Snug along the Albany border on Kains Avenue is a verdant new Berkeley open space where monarchs fly among the yellow oxalis flowers common throughout the neighborhood.
Creek lovers, government workers and city officials gathered at the Codornices Creek restoration project Saturday to ceremoniously cut the ribbon on the “Kains Avenue Park,” a $1 million public works development that daylighted a 181-foot stretch of the creek from an almost 100-year-old culvert and created a path alongside it.
The project was first conceived around three decades ago and is an outgrowth of a larger, $8.5 million project near University Village that was completed more than a decade ago.
“The creek was just a ditch that flooded the site,” said Ann Riley of the California Urban Streams Partnership. It was also full of crumpled concrete, failing retaining walls, trash and other debris. “Today is a genuine celebration of getting the work done. The hard work is over.”
But Berkeley’s newest park, at 1100 Kains Ave., is not open to the public quite yet. Surrounded by new fences and adorned by a mural of the site by local artist Stefen, for now it’s only accessible to volunteers, who will have to sign release forms to do planting and maintenance work.

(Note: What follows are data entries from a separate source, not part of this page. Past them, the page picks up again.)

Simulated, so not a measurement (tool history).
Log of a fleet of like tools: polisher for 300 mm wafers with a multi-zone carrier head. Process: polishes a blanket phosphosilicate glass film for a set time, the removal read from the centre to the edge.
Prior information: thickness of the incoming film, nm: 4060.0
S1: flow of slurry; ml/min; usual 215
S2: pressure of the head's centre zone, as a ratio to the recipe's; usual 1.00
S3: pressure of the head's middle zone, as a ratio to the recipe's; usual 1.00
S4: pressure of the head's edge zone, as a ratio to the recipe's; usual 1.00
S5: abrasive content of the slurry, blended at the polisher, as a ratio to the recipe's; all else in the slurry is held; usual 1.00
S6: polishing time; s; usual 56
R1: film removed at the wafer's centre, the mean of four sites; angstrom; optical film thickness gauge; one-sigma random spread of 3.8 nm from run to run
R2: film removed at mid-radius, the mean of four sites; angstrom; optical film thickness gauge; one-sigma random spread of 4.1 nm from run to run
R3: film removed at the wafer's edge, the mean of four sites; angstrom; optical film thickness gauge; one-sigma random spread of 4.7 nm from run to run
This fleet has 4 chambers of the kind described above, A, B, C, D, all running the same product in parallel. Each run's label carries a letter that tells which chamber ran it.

Once funding is secured to build a larger trail and footbridge, the park will open to public access. (The city doesn’t have an estimate for when this work will be completed.)
“It’s wonderful that it’s finally come to fruition,” said creek neighbor Louise Berman. “We’ve been talking about it and meeting about it for years. It’s such a fabulous place and it looks so wonderful now. So much better than it was.”
Berkeley Councilmember Rashi Kesarwani, whose district includes the park, said it’s satisfying to see a dream come true for the Bay Area’s creek lovers who have worked so hard to get various government agencies to agree to bring this project to light.
“This has been years in the making and it really shows the power of community members persisting and making sure this happens despite the delays,” she said.

James McGrath of the State of California Regional Water Quality Control Board was also at the community ribbon-cutting celebration, where creek restoration leaders invited the neighborhood to a potluck lunch. As cookies and sandwiches were munched, McGrath was one of the government leaders who stood up and asked for a round of applause for Riley’s tenacity.

He said all the culverts in parks are failing and projects like this one are needed all over the Bay Area. Along with monarchs and swallowtails, creek lovers hope this area will also attract steelhead trout, which were once native to the area.
The project is expected to reduce flooding, along with bringing more natural beauty to the area.

“We do this for the kids,” McGrath said. “Kids need to see the monarch and swallowtail. They need to be outside rather than looking at the next levels on their video games.”
About half of the $1 million to daylight 181-feet of creek on the property came from the Department of Water Resources, Urban Streams Restoration Program and the rest came out of the city of Berkeley’s coffers — mainly from the Department of Public Works’ storm drains budget.
Riley said the neighbors will take care of the spot during downtimes and Berkeley Public Works project manager Srinivas Muktevi said the Department of Public Works employees will clear trash out of the daylighted creek every time an inch of rain falls in the Bay Area.
But even if it is not open to the general public just yet, as the project near University Villages is, creek activists like Susan Schwartz and Riley said this is the next step in creating a more natural environment around the city.